Thursday, December 28, 2023

The Ninth Hour by Alice McDermott


I listened to this book and what a treat!  The language, the flowing passages with such level of detail, the rich characterizations....all were enhanced by the beauty of the narration. 

Alice McDermott is an amazing author and I just read two in a row by her.  There are several more, but I have other things on my list right now, but I must get back to this author.

From Amazon:
On a dim winter afternoon, a young Irish immigrant opens a gas tap in his Brooklyn tenement. He is determined to prove—to the subway bosses who have recently fired him, to his pregnant wife—that “the hours of his life . . . belonged to himself alone.” In the aftermath of the fire that follows, Sister St. Saviour, an aging nun, a Little Nursing Sister of the Sick Poor, appears, unbidden, to direct the way forward for his widow and his unborn child.

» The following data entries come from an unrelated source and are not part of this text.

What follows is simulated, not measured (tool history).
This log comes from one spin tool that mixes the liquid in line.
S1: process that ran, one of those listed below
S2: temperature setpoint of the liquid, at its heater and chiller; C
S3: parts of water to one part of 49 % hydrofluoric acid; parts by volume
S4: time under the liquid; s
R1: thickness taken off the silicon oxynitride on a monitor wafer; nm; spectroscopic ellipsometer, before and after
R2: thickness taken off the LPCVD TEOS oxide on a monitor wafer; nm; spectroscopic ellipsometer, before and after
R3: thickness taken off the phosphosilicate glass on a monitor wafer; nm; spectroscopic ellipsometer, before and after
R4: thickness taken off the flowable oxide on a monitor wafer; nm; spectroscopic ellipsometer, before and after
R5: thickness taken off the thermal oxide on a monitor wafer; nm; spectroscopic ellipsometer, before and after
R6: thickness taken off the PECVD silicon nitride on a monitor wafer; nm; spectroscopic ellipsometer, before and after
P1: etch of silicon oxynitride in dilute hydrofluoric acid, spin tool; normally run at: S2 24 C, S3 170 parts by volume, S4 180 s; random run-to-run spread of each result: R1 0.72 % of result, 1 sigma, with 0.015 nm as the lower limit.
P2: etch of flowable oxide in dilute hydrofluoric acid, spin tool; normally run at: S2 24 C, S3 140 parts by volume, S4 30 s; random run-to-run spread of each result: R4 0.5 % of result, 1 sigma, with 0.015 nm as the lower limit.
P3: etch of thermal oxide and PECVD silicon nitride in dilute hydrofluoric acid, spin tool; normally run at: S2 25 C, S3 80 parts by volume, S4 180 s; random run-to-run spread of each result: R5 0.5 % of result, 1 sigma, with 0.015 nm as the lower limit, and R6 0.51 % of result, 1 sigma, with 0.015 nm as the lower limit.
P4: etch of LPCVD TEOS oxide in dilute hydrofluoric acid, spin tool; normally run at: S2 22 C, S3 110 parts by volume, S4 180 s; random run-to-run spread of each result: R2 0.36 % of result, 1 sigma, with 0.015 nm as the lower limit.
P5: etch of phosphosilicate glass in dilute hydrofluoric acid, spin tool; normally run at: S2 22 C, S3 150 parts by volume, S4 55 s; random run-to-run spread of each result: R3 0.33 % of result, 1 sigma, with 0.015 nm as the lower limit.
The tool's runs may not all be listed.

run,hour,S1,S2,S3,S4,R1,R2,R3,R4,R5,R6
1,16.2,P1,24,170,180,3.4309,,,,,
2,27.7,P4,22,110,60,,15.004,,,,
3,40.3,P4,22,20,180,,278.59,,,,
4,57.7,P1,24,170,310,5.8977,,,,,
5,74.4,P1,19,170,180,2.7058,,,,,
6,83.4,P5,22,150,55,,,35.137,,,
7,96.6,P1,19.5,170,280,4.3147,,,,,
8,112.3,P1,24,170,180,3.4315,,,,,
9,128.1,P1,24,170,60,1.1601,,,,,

In Catholic Brooklyn in the early part of the twentieth century, decorum, superstition, and shame collude to erase the man’s brief existence, and yet his suicide, though never spoken of, reverberates through many lives—testing the limits and the demands of love and sacrifice, of forgiveness and forgetfulness, even through multiple generations. Rendered with remarkable delicacy, heart, and intelligence, Alice McDermott’s The Ninth Hour is a crowning achievement of one of the finest American writers at work today.